Closed Atticus1806 closed 1 year ago
Sorry, I missed the meeting. What was the reasoning on this? This changes the code style away from standard PyTorch code style. Why do you want that? I think this is a bad idea.
Also, you now don't allow a callable function anymore, like things from torch.nn.functional
. Why would you want that change?
It caused parameters to be shared on all places where layernorm was used.
Sorry, I missed the meeting. What was the reasoning on this?
Expecting a nn.Module
can lead to bugs because the Module instance would only be created once when setting up the config and then passed to each layer that uses it instead of each layer having an independent instance of the module.
It caused parameters to be shared on all places where layernorm was used.
Yes people usually do a deepcopy
somewhere to avoid this. E.g. see the official PyTorch Transformer
implementation.
This changes the code style away from standard PyTorch code style. Why do you want that? I think this is a bad idea.
What is standard PyTorch code style? As I understand standard would mean you just define the modules as is. We decided against that for modularity, but now we saw that how we did it is not a good approach. You mention the PyTorch Transformer, but there LayerNorm is hard-coded!!!

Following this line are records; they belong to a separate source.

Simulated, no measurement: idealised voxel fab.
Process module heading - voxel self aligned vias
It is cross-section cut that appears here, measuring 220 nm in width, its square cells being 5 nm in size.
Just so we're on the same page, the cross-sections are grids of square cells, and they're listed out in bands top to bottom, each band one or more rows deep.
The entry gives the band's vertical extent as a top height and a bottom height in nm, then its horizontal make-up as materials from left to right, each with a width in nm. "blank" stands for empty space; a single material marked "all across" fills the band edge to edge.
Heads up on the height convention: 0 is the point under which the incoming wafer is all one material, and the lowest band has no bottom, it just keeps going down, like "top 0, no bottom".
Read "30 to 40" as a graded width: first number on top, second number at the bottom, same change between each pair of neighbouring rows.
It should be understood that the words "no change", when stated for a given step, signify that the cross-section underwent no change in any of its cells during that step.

https://github.com/pytorch/pytorch/blob/main/torch/nn/modules/transformer.py#L503
Only the final norm of the encoder/decoder is configurable, but this appears only once. For the Layers itself you pass layer_norm_eps
as argument, so this is clearly something we decided against.
I'm not speaking about the norm in PyTorch Transformer, I speak about the generic code style convention to pass an instance of a nn.Module
around, and not such a factory function. This is what you see for example in PyTorch Transformer, in TransformerEncoder
the encoder_layer
is passed as-is, and then it makes copies of that using deepcopy
such that you don't have shared parameters. I actually also explained that in the last meeting when we decided to use this code style, that you need to do a deepcopy
somewhere. I guess this was forgotten.
This generic code style convention to pass an instance of a nn.Module
around, you see that quite often in PyTorch code. Although I was checking a bit how this problem is avoided, and I found that either you have some deepcopy
somewhere, or at the layer level people make sure that you create new instances and not use the shared instance.
Ah your example was meant for layer copy. Well, as you can pass any callable through deepcopy I guess we can actually do that (for the norm). If any nn.Module is generally safely deepcopy-able that is.
So we discuss this on Thursday?
As agreed on today.